Are You Giving DNS the Respect it Deserves?

October 17, 2023October 16, 2023 Lee Atchison cloud-native applications, cloud-native architecture, DNS, networking

by Lee Atchison

The backbone of all modern, cloud-native applications is DNS. It’s the silent orchestrator of the internet, making sure that when someone clicks a link, they get where they expected to go. Most of the time, DNS just works. In fact, it’s one of the most reliable protocols on the internet today, and its creation dates back to the very, very early days of the internet. Its impact is widespread, and it is a critical component of every business today.

And while DNS is, overall, a highly reliable service, minor human-generated glitches are very common. These minor glitches can wreak untold havoc on your business.

Just look at Meta, the company behind Facebook. In late 2021, Facebook, Instagram and WhatsApp shut down for over six hours. The problem? A minor configuration change that ultimately took out their DNS system. The result? Facebook’s entire system, internal and external, was brought down for six hours.

Consider this: Your company’s online operations, all of its applications, and all of your internal and external tools all rely on DNS. If DNS is running seamlessly, business proceeds as usual and revenue streams flow uninterrupted.

But, if there’s a snag, even a very minor issue, the ramifications can be swift and severe. Suddenly, customers can’t access your services, and financial transactions are halted. Your business is closed to business.

And that isn’t even the worst part. DNS is critical to how your employees work inside your company as well. Tools, systems and online infrastructures all rely on DNS to function. So, not only is your application down and your business closed to customers, but your employees are stymied and can’t effectively work towards fixing the issue.

The most common DNS problem is the result of a minor configuration error created by an employee while they are making other changes. This minor configuration error can cause huge ripple effects.

For startups and small businesses, managing DNS is typically done by a knowledgeable team member who has many other responsibilities. When a DNS adjustment is needed, the team member stops what they are working on, makes the change quickly, and goes back to their ongoing project. It’s simple, fast, and isn’t given much thought. This is the exact set of conditions that make it perfect for minor mistakes to work their way in.

For larger enterprises, DNS is often locked behind a plethora of restrictions and guardrails, making any changes difficult. When a change is needed, the requestor has to jump through many hoops to make that change, and most of their time is focused on navigating the hoops and restrictions and less on the actual DNS change itself—this is another set of conditions perfect for making mistakes.

DNS is reliable, business-critical, yet highly unforgiving of minor bugs. And the processes we use to adjust DNS are breeding grounds for these minor bugs. The result? On a smaller scale, problems, such as the Facebook problem, occur to businesses every day. Every day, some business suffers a loss caused by DNS.

It’s a sobering reality.

So, how do you keep your business safe from DNS mistakes? Here are four key recommendations that all companies can implement to make DNS mistakes less likely and less impactful to your business.

Recommendation One: Automate your DNS configuration deployment process. Just like the rest of your application, a proper CI/CD deployment pipeline used to deploy DNS changes is an absolutely critical first step in getting hold of your DNS vulnerabilities.

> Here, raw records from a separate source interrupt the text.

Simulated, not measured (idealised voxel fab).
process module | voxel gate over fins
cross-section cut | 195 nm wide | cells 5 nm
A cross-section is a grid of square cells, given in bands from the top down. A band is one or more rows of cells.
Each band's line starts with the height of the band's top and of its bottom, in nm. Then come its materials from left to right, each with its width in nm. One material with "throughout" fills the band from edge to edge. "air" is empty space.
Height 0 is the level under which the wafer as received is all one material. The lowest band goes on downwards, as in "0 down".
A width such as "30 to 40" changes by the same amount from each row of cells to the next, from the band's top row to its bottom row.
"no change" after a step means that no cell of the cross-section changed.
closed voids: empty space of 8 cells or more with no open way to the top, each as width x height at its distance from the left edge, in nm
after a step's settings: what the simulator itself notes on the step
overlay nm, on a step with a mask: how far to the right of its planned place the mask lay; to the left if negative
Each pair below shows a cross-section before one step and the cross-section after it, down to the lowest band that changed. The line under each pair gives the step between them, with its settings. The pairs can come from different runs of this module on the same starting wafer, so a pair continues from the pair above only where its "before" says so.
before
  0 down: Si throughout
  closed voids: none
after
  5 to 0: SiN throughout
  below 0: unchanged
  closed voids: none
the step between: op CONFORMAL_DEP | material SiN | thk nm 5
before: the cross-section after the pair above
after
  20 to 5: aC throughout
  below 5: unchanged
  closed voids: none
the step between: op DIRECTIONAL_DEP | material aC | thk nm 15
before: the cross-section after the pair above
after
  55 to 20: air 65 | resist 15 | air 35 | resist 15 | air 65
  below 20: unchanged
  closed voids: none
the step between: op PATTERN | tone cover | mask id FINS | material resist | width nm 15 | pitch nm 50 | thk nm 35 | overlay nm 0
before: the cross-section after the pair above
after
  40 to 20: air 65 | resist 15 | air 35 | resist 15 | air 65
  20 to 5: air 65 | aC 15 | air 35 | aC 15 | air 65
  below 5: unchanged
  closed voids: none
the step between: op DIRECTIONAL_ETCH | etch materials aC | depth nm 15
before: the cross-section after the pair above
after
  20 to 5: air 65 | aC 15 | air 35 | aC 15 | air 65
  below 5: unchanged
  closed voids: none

Recommendation Two: Use a revision control system. Just like the source code for your application, DNS configuration should be managed using a revision control system. DNS can be managed exclusively using simple text files, and those text files can be checked into a revision control system such as Git, just like your source code. The text files in your revision control system can then be deployed using your automated DNS deployment pipeline. The result? Changes can be tracked, problems can be easily identified, and serious issues can be rolled back to working configurations quickly and easily.

Recommendation Three: Implement a quality review process. No single person should be allowed to make any changes to your DNS system without being independently reviewed and examined. This review process can catch minor glitches and other mistakes before they are deployed. This review process is a lot simpler to implement if you have already implemented the first two recommendations above.

Recommendation Four: Use independent DNS providers. Many existing service providers offer DNS services, often for free, along with the rest of their services. Given how closely DNS is tied into everything in your business, instead of using these “easy to access” DNS providers, use a separate, third-party provider. In fact, use more than one. Put your production, customer-facing DNS needs into one provider, and put your internally-focused development and operations tools into a different provider. One of the reasons why the Facebook outage was so long was because the DNS outage not only brought down the customer-facing websites but also brought down all the internal tools the company uses to solve problems. Keeping these independent will reduce the likelihood of a problem in part of your application ecosystem, bringing down other parts of your ecosystem.

DNS is an easy service to forget about. The vast majority of the time, it “just works.” But when it fails, it can be devastating to your business. And DNS failures are almost universally driven by human error. Rather than treating it as a minor part of your application ecosystem, treat it like a major core part of your overall infrastructure. Without proper oversight, DNS can kill your business.